Each atom of the molecule has some 3D coordinates, (x,y,z).  In standard implementations of molecular viewers, to convert to positions on a screen these (x,y,z ) coordinates are multiplied by a 3 by 3 rotation matrix R to get screen coordinates (X,Y,Z ).  We have:

X = R11 x + R12 y + R13 z
Y = R21 x + R22 y + R23 z
Z = R31 x + R32 y + R33 z

If we were applying perspective we would then scale X and Y down by the distance from the viewer, i.e. divide each of these by Z .  However, a non perspective 'orthogonal projection' is just fine for this kind of a molecular model.

The above with a direct implemntation takes nine multiplications and six additions per transformed atom's coordinates.  On a 68000 processor multiplications take 77 cycles and additions take 4 cycles, so each atom transformed takes at least 725 cycles.

There are several ways to reduce this work.  The matrix R can be decomposed into two 2D rotation matricese.  The calculation then requires eight multiplications and four additions taking just 632 cycles.  However, a much larger saving can be made on this problem.  The approach presented here for rapid rotation eliminates multiplication entirely from point transformation calculations.

The trick is to notice that most of the time the molecule is being rotated about a fixed axis.  We can use this to pre-prepare our coordinates.

A point moving in a unit circle has coordinates ( cos t, sin t, 0 ).  After being transformed by R we get:

X = R11cos t + R12sin t

Similar equations hold for Y and Z .  These are the parametric equations for an elliptical path on the screen - which is what a circle looks like in orthogonal perspective.

For a more general circle we need to be able to adjust the radius A and the position of the centre of the circle, B:

X = A(R11cos t + R12sin t + B

By some trigonometric magic this is equivalent to:

X = M(cos( t + θ)) + B

The cosine and sine waves have here been combined to create a single cosine wave with a new amplitude M and phase θ. We need to do this calculation for each coordinate, so there are three multiplications, six additions and three look ups of cosines from a prebuilt cosine table.  We only need ten bit accuracy on the cosines, so a table is perfectly O.K.  The 68000 code for this is:

Cycles
movem.w (a1)+,d0-d2  ;fetch m, theta and base value            (15)
muls    0(ao,d1),d0  ;replace d0 with m*cos(t+theta)           (77)
clr.w   d0           ;clear out insignificant bits             (04)
swap    d0           ;bring sig bits into lower word           (04)
move.w  d0,(a2)+     ;ship result out                          (05)
TOTAL: 109

Since the same calculation is also done for Y and Z the time taken is 327 cycles per atom.

Can we do better?

With some more trig the X equation is converted to:

X = 512( cos( t + θ + φ) + cos( t + θ - φ)) + B

The trick here is in choosing φ. If φ is zero the two cosine waves reinforce each other and the X has maximum possible variation as t varies.  We need this if 'M' was large.  As φ is increased towards 90o the two cosines become increasingly out of phase with each other, decreasing the variation in X as t varies.  We need this if 'M' was small.  The scale factor of 512 is in the equation because without it M would be restricted to the range -2 < M < 2.  The 512 scale factor is absorbed into the precomputed table of cosines.  The 68000 code now looks like this:

Cycles
movem.w (a1)+,d0-d2  ;fetch basevalue, theta+phi, theta-phi    (15)
move.w  d0,(a2)+     ;ship result out                          (05)
TOTAL:  42

Notice that there are no multiplications.  This method reduces the time taken per atom to 126 cycles, a near six fold reduction over the direct implementation.

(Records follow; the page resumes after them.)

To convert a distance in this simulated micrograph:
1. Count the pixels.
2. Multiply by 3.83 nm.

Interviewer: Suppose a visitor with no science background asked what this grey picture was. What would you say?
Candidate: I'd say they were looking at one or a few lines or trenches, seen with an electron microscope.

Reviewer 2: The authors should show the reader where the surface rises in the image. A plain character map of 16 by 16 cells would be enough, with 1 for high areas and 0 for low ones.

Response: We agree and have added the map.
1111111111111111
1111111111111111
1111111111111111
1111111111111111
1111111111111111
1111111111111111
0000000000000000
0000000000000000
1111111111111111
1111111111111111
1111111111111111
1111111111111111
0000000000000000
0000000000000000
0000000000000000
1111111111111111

It turns out that the calculations needed to get the φ's, θ's and B's are about twice as 'expensive' as the original matrix multiplication scheme.  Typically a molecule rotates for at least 30 frames about one axis before a new axis is chosen so the cost of computing these φ's, θ's and B's is paid back many times over.

The method was well suited to processors of the mid 80's with slow (or even software-only) multiply instructions.  At that time it made sense to trade multiply instructions for the relatively much faster table look up of cosines.  The technique is not well suited to pentium class processors.  On pentiums using a look up table for cosines, which will cause many cache misses, is an expensive alternative to multiplication.

However, the technique of pre-processing coordinate sets prior to rendering a sequence of frames from related viewpoints is still useful in current graphics programming.  With the right pre processing one can eliminate 'hidden objects' and set levels of object detail for a whole sequence of frames rather than calculate it on a per-frame basis.

Summary

For a 68000 processor a progression of optimisations was as follows:

 Direct implementation 725 Cycles Factored rotation matrix 632 Cycles M cos(phi) method 327 Cycles cos(phi+theta) + cos(phi-theta) method 126 Cycles

The near six fold saving is through recognising that a calculation can be done once on the coordinates that then makes significant savings on a sequence of subsequent frames.